NDN uses a stateful forwarding plane1 that maintains several tables at forwarders. This is in contrast to the stateless forwarding plane of IP, which does not maintain any per-packet state. The stateful forwarding plane of NDN enables Data multicast and caching, along with other features such as privacy, loop detection, network-layer congestion control2 and DoS protection3.

Each instance of NFD in an NDN network maintains several tables. Some of these tables store per-packet state, thus making the forwarding plane stateful. The most important of these tables are described briefly in the following sections.

Further Reading

If you are interested in the implementation details of NFD, please refer to the NFD Developer Guide.

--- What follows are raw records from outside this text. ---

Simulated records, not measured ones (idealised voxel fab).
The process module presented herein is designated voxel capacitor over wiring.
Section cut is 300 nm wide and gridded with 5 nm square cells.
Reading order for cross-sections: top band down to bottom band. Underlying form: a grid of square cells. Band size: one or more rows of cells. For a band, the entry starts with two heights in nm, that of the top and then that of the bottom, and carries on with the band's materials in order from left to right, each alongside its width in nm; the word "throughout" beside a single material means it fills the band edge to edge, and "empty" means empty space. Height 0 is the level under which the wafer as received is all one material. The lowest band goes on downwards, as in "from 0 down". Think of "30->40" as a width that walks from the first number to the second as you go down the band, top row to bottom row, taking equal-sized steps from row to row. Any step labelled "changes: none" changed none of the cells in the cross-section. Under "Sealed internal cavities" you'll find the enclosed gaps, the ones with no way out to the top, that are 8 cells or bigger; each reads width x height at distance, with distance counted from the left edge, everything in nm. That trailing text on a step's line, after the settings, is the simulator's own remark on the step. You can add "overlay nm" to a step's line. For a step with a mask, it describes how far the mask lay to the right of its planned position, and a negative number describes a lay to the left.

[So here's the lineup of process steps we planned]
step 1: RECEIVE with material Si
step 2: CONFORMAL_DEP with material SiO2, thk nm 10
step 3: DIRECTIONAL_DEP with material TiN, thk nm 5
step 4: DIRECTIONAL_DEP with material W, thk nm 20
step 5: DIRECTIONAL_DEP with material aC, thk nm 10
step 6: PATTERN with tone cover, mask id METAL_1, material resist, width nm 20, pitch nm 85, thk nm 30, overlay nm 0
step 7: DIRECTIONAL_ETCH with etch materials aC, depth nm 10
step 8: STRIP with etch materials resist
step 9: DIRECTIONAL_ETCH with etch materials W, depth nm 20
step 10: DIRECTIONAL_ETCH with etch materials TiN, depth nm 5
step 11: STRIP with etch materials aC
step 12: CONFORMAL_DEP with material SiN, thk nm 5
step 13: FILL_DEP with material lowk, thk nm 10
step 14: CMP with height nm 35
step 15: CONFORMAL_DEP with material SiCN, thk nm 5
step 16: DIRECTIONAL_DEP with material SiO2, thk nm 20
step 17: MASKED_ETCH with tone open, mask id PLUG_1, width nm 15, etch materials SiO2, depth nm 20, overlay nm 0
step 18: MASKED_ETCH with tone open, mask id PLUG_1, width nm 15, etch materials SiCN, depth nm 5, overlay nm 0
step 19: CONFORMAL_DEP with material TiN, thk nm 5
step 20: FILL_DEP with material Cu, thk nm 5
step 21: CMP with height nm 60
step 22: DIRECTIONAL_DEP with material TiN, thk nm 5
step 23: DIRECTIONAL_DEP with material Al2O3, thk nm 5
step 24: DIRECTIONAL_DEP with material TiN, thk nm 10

Forwarding Information Base

The FIB is a forwarding table similar to the one found in IP routers, which maps name prefixes to outgoing faces. It is used by NFD to forward Interest packets. Each entry in the FIB contains the following information.

  • A name prefix.
  • A set of next hops (outgoing faces).
  • The cost of each next hop face.

When NFD receives an Interest which must be forwarded, it looks up the FIB for the longest matching prefix. If a matching entry is found, the Interest may be forwarded to one or more faces specified in the entry. The exact decision of which face(s) to forward the Interest on is made by the strategy matching the prefix, as described in the next section.

Strategy Table

The strategy table is used by NFD to decide which strategy to use for forwarding a given Interest. Each entry in the strategy table contains the following information.

  • A name prefix.
  • The name of the strategy to use for forwarding Interests matching the prefix.

When NFD receives an Interest which must be forwarded, it looks up the strategy table for the longest matching prefix. The matching strategy is then used to decide which face(s) to forward the Interest on.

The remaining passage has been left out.